Amended version of data privacy bill heads to the House

Updated March 18 – Senate Bill 15-173 received 35-0 final Senate approval on Wednesday.

The carefully crafted compromise bill on privacy and security of student data got preliminary Senate approval Tuesday, but some issues remain to be debated in the House.

SB 15-173 primarily focuses on the businesses that provide data services to schools and districts. The bill prohibits them from sharing, mining, selling or using personally identifiable student data, and from compiling such data for commercial uses. The bill also would ban direct marketing to students based on their individual data.

The measure also would require school districts to provide information to parents about data collection and about all vendors used by a district. Small school districts would be excluded from this requirement. Districts also would have to provide staff training on data security and notify parents of data breaches.

Tuesday’s floor debate went quickly and smoothly, with senators approving a couple of minor amendments. They also approved a more significant amendment that removed a section of the bill that would have required vendors to destroy student data three years after a vendor no longer needed it to fulfill a contract with the district.

School districts were concerned that provision would have required them to keep expensive backup data systems to maintain records that former students might need later for higher education or jobs.

Two additional attempts to tweak the bill failed. Sen. Andy Kerr, D-Lakewood, proposed exempting companies that don’t deal primarily in data but rather provide websites for class materials.

And Sen. Pat Steadman, D-Denver, proposed an amendment to put small districts under the bill’s requirements. “I don’t understand why we wouldn’t choose to apply them [the bill’s requirements] equally,” he said.

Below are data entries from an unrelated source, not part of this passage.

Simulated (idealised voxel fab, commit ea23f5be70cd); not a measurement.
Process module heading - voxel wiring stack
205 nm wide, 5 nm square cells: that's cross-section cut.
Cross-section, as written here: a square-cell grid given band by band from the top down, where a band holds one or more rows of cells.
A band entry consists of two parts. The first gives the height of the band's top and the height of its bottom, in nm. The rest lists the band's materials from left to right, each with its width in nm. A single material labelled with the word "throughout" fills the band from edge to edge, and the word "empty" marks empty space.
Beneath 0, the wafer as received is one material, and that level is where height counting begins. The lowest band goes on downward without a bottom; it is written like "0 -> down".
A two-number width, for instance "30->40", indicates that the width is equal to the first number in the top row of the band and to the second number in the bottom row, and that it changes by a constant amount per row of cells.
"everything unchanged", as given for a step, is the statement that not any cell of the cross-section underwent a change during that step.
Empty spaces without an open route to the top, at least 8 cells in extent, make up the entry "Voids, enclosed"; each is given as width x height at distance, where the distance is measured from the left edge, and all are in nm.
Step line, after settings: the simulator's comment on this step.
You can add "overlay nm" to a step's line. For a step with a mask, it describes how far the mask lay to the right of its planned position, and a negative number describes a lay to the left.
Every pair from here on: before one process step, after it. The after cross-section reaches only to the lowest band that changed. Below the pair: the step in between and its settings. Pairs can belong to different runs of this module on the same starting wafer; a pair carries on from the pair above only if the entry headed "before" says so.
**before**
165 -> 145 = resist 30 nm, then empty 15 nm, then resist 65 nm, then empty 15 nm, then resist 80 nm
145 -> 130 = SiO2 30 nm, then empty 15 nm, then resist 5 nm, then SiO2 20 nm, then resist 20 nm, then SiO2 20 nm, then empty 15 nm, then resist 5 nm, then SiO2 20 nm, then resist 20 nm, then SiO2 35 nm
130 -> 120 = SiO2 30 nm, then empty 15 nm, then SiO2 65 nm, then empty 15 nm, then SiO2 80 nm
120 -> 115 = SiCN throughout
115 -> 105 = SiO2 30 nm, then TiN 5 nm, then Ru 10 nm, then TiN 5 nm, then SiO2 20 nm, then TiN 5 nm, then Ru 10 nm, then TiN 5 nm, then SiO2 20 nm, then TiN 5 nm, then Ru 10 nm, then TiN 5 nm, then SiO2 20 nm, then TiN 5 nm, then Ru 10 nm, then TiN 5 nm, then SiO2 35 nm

He said students and parents in small districts deserve the same privacy protections as those provided in larger districts.

Prime sponsor Sen. Chris Holbert, R-Parker, opposed the amendment but acknowledged the issue may come up again in the House. Holbert is determined to get a data bill through the 2015 session and is doing a delicate balancing act to generate support from or minimize opposition by various interest groups. Exempting small districts was part of that process.

The bill has bipartisan backing, and Rep. Dan Pabon, D-Denver, is the prime sponsor in the House.

Two more comprehensive data bills already have been killed in a House committee (see story for details on what they proposed).

Tuition tax credits left for another day

The Senate Tuesday also was scheduled to debate Senate Bill 15-045, which would allow tax credits for private school tuition, but it was laid over. The bill may pass through the Republican-controlled Senate, but not until after vigorous floor opposition from Democrats. The measure is considered to have no chance of passage in the Democratic-majority House.